I'm pretty sure it could be what the characters will be like. Gameplay is fine, you can't copyright gameplay mechanics (but god have companies tried), it's mostly with the characters really. If your Wii U version has character that are still very similar to Touhou characters from your TSSB game then there could be issues. If they look completely different but have a color palate similar then I believe it to be fine. Look at all the fighting games that do this, Filia from Skullguirls has a Fiona color pallet from Adventure Time. Having a maid character the uses knives is mostly pushing your boundaries, why not have green haired pigtailed elven maid who uses a giant hammer that inexplicably explodes into tuna when ever she attacks? That's just an example but it's a way to show you can use them as a base but you can turn them into something else entirely. There are many characters based on other things but as long as the end result is not, "Wait that's just X with a different hairstyle!" then you should be fine. I've made characters based on some Touhou characters and after working on them for long enough they became their own person with their own personality from what they were based on. (Ex in my case Yuugi and Utsuho)

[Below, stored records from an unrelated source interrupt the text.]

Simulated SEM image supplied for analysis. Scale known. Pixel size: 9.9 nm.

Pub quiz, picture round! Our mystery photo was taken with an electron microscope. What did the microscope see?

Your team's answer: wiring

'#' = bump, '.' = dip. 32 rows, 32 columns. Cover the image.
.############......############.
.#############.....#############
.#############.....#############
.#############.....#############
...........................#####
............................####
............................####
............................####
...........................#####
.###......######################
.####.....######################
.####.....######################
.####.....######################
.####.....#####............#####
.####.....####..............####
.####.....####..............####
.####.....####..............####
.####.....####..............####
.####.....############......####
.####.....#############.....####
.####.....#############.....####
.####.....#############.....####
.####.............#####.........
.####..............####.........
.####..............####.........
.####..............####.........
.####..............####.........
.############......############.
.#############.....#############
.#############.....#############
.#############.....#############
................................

I don't think you realize how much work that would be. The bulk content of fighting game development is around individual characters, rather than primary game mechanics. Animation work in particular is very heavy in comparison to everything else. I agree having completely different characters would be best, but that would be a stupendously difficult thing to do.
What I'm curious about is whether it's possible for a commercial game to later go doujin. [...] If I make game A commercially, can I then make game B from game A and call game B "doujin" because the differences from game A satisfy the doujin guidelines, or I can't because the basis for game B (game A) did not in the first place?
It would be impossible for a commercial game to somehow branch out as a doujin game. If you really intended the project to go doujin, it would be changed to free to play... but that's still isn't really doujin per se, it's just a now-free indie work. Expanding on that, trying to paste someone else's doujin IP onto your work after the fact, even if you make your original work free, would be IP theft at worst and just look like a pathetic attempt to grab attention at best. You'd
better have some sort of solid deal with the IP owner to pull off something like that. On a completely different note, if you have a game you published commercially but are making side games based off of it like pet projects, that seems fine, especially if it's your own IP.
@ N-Forza, A lot of things that supposidely are beyond doujin happen to doujin's though. Even though I've been told that Steam is a nogo for doujin because most people on steam don't know doujins, doujin games do exist on steam (just one example).
Three important considerations:
1) Doujin games that get released on Steam are games that were already released as doujin titles. Getting published on Steam is an expansion into indie territory, although they're still considered "doujin games" because of their origin. Generally this is seen as a good thing because everyone likes to see people's hobbies being able to expand into something sustainable.
2) These games are the IP of their creators. These doujin games are not derivative works based on other people's IP.
3) Steam isn't really a "no-go for doujin" besides the under above consideration that they're more accurately labeled as indie works. It's Touhou derivative works in particular that are disallowed from wide-reaching publication.